Below are some questions I've received from site visitors.

1. What is a Christmas Crepe?
A: HA! Very Funny. 

2. Are you sure that this wasn't just a tradition in your family? I've sincerely never heard of Christmas Crepes.
A: I'm not going to play this game, people! 

3. What is animal wine? 
A: Animal wine should ONLY be served tepid. In our family, we also drank ours with a dash of cinnamon. Just thinking about it puts me in the Christmas spirit!

4. What is the origin of Greapy the Christmas Crepes Wolf? 
A: Greapy the Christmas Crepes Wolf is as fundamental to the story of Christmas Crepes as animal wine or relaxing around the holiday pit with your family! Greapy represents a lot of the most important parts of Christmas Crepes, including love, loss, redemption, and probably other stuff too. 

5. What was your recording process like?
A: I've spent the better part of 5 years writing, recording, and mixing these records. I began work after creative differences broke up my band. It was a very complicated breakup but, essentially, they thought all our songs shouldn't be about Christmas Crepes, while I had another opinion. 

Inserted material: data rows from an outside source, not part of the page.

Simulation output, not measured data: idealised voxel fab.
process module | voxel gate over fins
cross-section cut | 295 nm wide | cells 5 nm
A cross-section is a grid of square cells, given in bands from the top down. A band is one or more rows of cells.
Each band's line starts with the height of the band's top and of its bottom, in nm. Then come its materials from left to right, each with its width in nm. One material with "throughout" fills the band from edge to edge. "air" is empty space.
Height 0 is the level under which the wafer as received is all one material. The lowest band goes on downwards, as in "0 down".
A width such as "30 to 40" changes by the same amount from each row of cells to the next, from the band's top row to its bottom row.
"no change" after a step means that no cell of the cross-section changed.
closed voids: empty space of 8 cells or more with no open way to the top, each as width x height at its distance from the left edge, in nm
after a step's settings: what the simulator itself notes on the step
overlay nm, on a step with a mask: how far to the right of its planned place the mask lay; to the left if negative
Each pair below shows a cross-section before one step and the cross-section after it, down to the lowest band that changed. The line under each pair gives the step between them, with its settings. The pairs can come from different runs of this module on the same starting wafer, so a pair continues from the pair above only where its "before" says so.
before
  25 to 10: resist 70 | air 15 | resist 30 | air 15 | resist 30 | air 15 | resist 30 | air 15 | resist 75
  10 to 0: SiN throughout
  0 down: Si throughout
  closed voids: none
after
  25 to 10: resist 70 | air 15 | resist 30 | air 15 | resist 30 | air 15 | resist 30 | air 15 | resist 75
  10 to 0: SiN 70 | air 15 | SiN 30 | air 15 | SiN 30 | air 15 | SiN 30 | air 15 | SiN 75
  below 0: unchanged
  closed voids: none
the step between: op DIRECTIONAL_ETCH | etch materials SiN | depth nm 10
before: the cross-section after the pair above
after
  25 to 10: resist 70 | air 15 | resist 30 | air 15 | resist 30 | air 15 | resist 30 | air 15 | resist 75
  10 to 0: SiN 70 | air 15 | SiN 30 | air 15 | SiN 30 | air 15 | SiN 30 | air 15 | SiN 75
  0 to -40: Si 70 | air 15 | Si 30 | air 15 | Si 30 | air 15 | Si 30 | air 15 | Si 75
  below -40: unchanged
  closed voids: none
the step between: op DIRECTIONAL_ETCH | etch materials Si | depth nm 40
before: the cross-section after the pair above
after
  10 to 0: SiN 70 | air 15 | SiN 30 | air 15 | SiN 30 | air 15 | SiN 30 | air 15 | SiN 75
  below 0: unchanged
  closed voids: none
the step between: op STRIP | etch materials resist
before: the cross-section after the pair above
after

6. Where did you get your information for "The Story of Christmas Crepes"? I can't find anything to verify it on the internet.
A: The pranksters strike again! I'm not surprised. The lengths people will go to in order to erase Christmas Crepes from our collective memory is astounding. I however, won't be silenced! 

7. How would one make a crepe in a smoker? That doesn't make sense.
A: You'd have to ask old Grannie Gran who has long since passed. She always made the best Christmas Crepes. She also made a mean Thanksgiving Fajita, but that's a whole other story!

8. Who collaborated with you on these albums? 
A: I'm thrilled that Bill "Young Tennessee" Fitzgerald, Smok'in Jack Crawford, and $honzy were willing to lend there talents to my music. I still can't believe David Bowie's last known recording is on my latest album. 

FULL DISCLOSURE: There is some ongoing legal action between us given that I could only pay them in poorly made horseshoes. 

9. Hi, I wrote you before about animal wine. Seriously, what is it? Is... is it blood?
A: I can't emphasize enough how crucial it is to serve animal wine tepid. Too hot, and the fruitier tastes don't quite come through. Too cold, and the animal wine can partially congeal.